If $2^t = a^b \pm 1$, what are all the possible values of $t$? Let $t$ be a positive integer such that $2^t = a^b \pm 1$ for some integers $a$ and $b$, each greater than $1$. What are all the possible values of $t$?
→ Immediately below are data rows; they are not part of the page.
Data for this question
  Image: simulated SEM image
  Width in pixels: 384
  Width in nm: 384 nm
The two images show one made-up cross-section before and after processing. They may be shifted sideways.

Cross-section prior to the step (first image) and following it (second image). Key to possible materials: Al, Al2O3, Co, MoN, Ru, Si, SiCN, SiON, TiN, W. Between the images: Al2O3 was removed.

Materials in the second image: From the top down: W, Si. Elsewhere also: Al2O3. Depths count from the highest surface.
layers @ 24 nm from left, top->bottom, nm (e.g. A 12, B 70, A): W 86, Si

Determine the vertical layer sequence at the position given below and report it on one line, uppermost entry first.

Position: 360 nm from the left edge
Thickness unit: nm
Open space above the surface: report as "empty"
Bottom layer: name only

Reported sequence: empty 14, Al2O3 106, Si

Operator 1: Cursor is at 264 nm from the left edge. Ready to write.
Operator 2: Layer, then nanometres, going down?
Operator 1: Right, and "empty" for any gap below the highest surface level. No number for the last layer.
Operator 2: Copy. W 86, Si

The question is taken from here. I know the answer is $3$, so $a = 3$ and $b = 2$. But how can I prove that it's unique? Can you give me a hint, please? Thanks!
 A: The answer is $t=3$.
This answer proves that the following two claims are true :
Claim 1 :  If $t,a,b$ are integers such that $t\ge 1,a\ge 2$ and $b\ge 2$, then $2^t=a^b+1$ has no solutions.
Claim 2 :  If $t,a,b$ are integers such that $t\ge 1,a\ge 2$ and $b\ge 2$, then $2^t=a^b-1$ has the only one solution $(t,a,b)=(3,3,2)$.
Proof for Claim 1 : $a$ has to be odd, and $a^b\equiv -1\pmod 4$ implies that $a\equiv -1\pmod 4$ and that $b$ has to be odd. Since $b\ge 3$, we have
$$2^t=(a+1)(a^{b-1}-a^{b-2}+a^{b-3}-\cdots +1)\tag1$$
Here, note that 
$$a^{b-1}-a^{b-2}+a^{b-3}-\cdots +1=\frac{a^b+1}{a+1}\ge\frac{a^2+1}{a+1}\gt 1$$
and that
$$a^{b-1}-a^{b-2}+a^{b-3}-\cdots +1\equiv 1\pmod 2$$
It follows from $(1)$ that $2^t$ has an odd divisor greater than $1$, which is impossible. $\quad\square$
Proof for Claim 2 : $a$ has to be odd. 
If $b$ is even ($b=2m$), then $2^t=(a^m-1)(a^m+1)$. Since $a^m-1\ge 1$, there are non-negative integers $u,v\ (u\lt v)$ such that $a^m-1=2^u$ and $a^m+1=2^v$ from which $2=2^v-2^u$ follows. If $u=0$, then RHS is odd, which is impossible. If $u\ge 2$, then RHS is divisible by $4$, which is impossible. So, $u=1$ gives $a=3,m=1,v=2$.
If $b$ is odd, then since $b\ge 3$, we have $2^t=(a-1)(a^{b-1}+a^{b-2}+\cdots +1)$. We see that $a^{b-1}+a^{b-2}+\cdots +1$ is odd greater than $1$. It follows that $2^t$ has an odd divisor greater than $1$, which is impossible. $\quad\square$